Enhancement request #209, opened 2020-07-19, is, in short, just what the issue title indicates. I support linguistic parity with related or adjacent utilities, but setting aside cdk8s’ and AWS CDK’s use of the terms, I think that both “get” and “import” imply the retrieval, acquisition, transfer, or copying of one or more things, not the resolution of dependencies followed by retrieval and compilation of source code.

I would say that it does work as initially designed.

I believe you are correct there. It’s non-trivial to know whether or not rebuilding is necessary.

Not necessarily a complete list, but some of the pieces that go into it:

  • cdktf versions (current and last used to generate)
  • provider version (current and last used to generate)

I don’t believe the cdktf version is anywhere in the generated code, but that seems relatively straightforward to add.
The exact provider version used isn’t currently being output into the generated code (unless exact version requested). There is an open issue about this, but what Terraform has cached also plays into this. Could use/generated Terraform lock files to pin the version even if not directly pinned.

When pinning an exact provider version I believe everything should match up.
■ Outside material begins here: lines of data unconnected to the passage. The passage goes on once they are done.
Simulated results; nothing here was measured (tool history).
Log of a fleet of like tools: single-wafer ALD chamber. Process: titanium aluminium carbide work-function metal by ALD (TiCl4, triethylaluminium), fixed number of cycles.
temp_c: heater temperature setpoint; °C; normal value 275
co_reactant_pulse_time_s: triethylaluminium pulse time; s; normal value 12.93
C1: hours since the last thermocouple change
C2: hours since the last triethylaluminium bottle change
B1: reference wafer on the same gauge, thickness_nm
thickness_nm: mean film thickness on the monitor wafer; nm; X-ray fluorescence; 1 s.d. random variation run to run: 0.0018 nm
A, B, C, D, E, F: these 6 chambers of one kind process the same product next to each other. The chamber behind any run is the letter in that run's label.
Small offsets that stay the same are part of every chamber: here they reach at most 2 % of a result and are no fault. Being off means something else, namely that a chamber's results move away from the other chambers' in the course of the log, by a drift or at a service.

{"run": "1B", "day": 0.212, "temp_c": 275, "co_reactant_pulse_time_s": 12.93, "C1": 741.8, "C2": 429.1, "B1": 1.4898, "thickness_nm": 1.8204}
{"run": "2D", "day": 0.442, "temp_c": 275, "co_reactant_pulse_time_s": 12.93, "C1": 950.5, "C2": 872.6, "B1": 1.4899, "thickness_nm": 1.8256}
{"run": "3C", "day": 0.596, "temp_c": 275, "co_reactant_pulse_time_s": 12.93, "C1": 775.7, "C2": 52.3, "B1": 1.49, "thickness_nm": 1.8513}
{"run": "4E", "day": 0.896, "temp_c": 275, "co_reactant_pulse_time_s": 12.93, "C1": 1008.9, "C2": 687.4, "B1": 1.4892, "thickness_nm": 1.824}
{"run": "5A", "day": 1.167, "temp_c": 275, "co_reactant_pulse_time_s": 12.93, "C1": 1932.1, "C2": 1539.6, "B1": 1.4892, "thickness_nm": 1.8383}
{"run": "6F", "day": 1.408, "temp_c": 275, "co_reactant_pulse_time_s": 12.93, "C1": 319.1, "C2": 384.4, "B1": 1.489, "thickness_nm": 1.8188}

I completely agree. Feel free to give it a thumbs up.

Is there a different verb that you feel better represents the command? Perhaps “generate”?

A meta issue for these topics is tentatively planned for the next release. Feel free to leave comments there.

The inbuilt help for CDKTF’s CLI command describes its get subcommand as, “Generate CDK Constructs for Terraform providers and modules.” Assuming that summary is accurate, “generate-constructs” comes immediately to mind as a potential name for a subcommand that does this. Just “generate” by itself would work well if cdktf was generally used for creating and/or working with constructs, or maybe if constructs are the only thing that gets generated in the context of CDKTF.

Elsewhere in the CDKTF docs, under Concepts >> Modules >> Generate Module Bindings, I find indication that the get operation “creates the appropriate module bindings in the ./.gen directory for you to use in your application.” Are module bindings a subset of constructs for providers and modules?

And elsewhere, Create and Deploy >> Configuration File >> Declare Providers and Modules, the get commend is described, “You must declare all of the providers and modules that require code bindings in your cdktf.json file. CDKTF generates these code bindings from cdktf.json when you run cdktf get.)” Are code bindings constructs for providers and modules?

Most of cdktf’s other subcommands (7 of 12) appear to apply to stacks: deploy, destroy, diff, list, synth, watch, and output. This might leave one to suspect that a subcommand “generate” would generate a stack, potentially from the project that was created/initialized via cdktf init.

Presumably, this decision was made long ago, but a multi-level command structure might work well. Are there other actions that might affect constructs? There could be cdktf constructs build, cdktf constructs list, etc.